Thursday, April 18, 2024

ORNL teams up with NASA to 3D print a lunar rover wheel

When it comes to planning missions to the Moon, every gram of weight is crucial on launch day. Therefore, it makes sense to use available resources when you land. For instance, imagine a rover that can fly to the Moon without any wheels and instead 3D print them on-site using lunar soil, or regolith, as a raw material once you land. This could be a game-changer for future lunar missions.

Researchers at the Department of Energy’s Oak Ridge National Laboratory (ORNL) have teamed up with NASA to bring additive manufacturing to space exploration. Researchers 3D printed the same kind of wheel that the space agency uses for its upcoming robotic lunar rover.

The additively manufactured wheel was modeled on the existing, lightweight wheels of the Volatiles Investigating Polar Exploration Rover (VIPER). VIPER is a mobile robot that NASA plans to send in 2024 to map ice and other potential resources at the south pole of the Moon. This mission is intended to help determine the origin and distribution of the moon’s water and whether enough could be harvested from the moon’s surface to support people living there.

While the prototype rover wheel will not actually be used on the NASA Moon mission, it was created to meet the same design specifications as the wheels made for NASA’s rover. Additional testing is planned to validate the design and fabrication process before using the technology for future lunar or Mars rovers and other space applications like large structural components.
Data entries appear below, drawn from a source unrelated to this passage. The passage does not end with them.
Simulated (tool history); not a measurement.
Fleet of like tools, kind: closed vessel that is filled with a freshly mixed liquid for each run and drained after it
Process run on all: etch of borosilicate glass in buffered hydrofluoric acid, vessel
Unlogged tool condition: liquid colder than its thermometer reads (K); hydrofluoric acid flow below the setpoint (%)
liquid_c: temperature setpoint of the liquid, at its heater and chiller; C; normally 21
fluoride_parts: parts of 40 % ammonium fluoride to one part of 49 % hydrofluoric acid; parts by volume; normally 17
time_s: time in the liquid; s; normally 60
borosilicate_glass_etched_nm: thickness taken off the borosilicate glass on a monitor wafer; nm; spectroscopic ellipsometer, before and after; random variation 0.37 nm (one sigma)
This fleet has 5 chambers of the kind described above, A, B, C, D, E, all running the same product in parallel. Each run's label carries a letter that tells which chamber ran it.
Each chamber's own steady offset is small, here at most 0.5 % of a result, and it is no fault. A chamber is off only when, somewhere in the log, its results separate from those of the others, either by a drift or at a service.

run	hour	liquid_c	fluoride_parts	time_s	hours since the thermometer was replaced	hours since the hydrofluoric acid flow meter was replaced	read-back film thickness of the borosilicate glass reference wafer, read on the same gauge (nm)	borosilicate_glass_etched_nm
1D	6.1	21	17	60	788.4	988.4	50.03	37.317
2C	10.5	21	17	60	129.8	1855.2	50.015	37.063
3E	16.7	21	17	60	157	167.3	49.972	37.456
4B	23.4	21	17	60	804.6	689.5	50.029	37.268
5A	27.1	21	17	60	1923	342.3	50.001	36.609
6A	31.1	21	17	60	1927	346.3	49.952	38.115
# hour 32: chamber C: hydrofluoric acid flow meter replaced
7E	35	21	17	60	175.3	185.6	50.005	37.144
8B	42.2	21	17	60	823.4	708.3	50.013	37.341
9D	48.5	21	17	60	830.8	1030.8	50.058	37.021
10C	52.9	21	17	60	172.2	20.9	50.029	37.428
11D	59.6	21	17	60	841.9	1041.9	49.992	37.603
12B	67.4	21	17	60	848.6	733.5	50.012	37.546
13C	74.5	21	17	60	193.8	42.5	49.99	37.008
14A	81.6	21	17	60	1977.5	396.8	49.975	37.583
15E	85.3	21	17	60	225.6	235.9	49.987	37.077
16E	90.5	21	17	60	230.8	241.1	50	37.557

The use of additive manufacturing can reduce energy consumption, minimize material wastage, and reduce lead time while allowing for design complexity and material property customization.

ORNL’s Manufacturing Demonstration Facility (MDF) researchers used a specialized 3D printer to print the rover wheel prototype at ORNL, which utilized two coordinated lasers and a rotating build plate to selectively melt metal powder into the designated shape. A typical metal powder bed system rakes a layer of powder over a stationary plate. Then, a laser selectively melts a layer before the plate lowers slightly, and the process repeats.

According to Peter Wang, who leads MDF development of new laser powder bed fusion systems, the printer used for the rover wheel prototype is large enough for a person to enter and is unique in its ability to print large objects while the steps occur simultaneously and continuously.

NASA mechanical design engineer Richard Hagen, left, and ORNL researcher Michael Borish inspect a lunar rover wheel prototype that was 3D printed at the Manufacturing Demonstration Facility.
NASA mechanical design engineer Richard Hagen, left, and ORNL researcher Michael Borish inspect a lunar rover wheel prototype that was 3D printed at the Manufacturing Demonstration Facility. Credit: Carlos Jones/ORNL, U.S. Dept. of Energy

“This dramatically increases the production rate with the same amount of laser power,” he said, adding that deposition occurs 50% faster. “We’re only scratching the surface of what the system can do. I really think this is going to be the future of laser powder bed printing, especially at large scale and in mass production.”

Researchers used software developed at ORNL to “slice” the wheel design into vertical layers, then balance the workload between the two lasers to print evenly, achieving a high production rate leveraging a computational technique recently submitted for patent protection.

Made of a nickel-based alloy, the prototype wheel is about 8 inches wide and 20 inches in diameter – much larger than typical parts printed with metal powder bed systems. Making it required the ability to print small geometric features spread over a large work area. The team says additive manufacturing enabled greater complexity in the rim design without added cost or manufacturing difficulty.

In comparison, the four VIPER wheels that will churn through moon dust next year required multiple manufacturing processes and assembly steps. VIPER’s 50-piece wheel rim is held together with 360 riveted joints. The manufacturing process required complicated and time-intensive machining in order to meet the mission’s rigorous requirements.

If NASA testing proves the 3D-printed prototype to be as robust as conventionally built wheels, future rovers could use a single printed wheel rim instead, which took ORNL 40 hours to manufacture.

ORNL and NASA engineers also explored printing precise design features, such as angled sidewalls, a domed shape, and a wavy tread to increase the wheel’s stiffness. Integrating such features into the VIPER wheel design using conventional manufacturing processes is challenging. However, 3D printing made it simpler and more cost-effective to design and assemble a more complex spoke pattern and spoke locking mechanism for the wheel.

“The project with NASA really propelled the technology forward,” said Brian Gibson, the researcher who led the rover wheel project for ORNL, calling it a milestone. “It was great to connect a capability with a developing need, and the team was excited to be making a prototype component with space exploration applications.”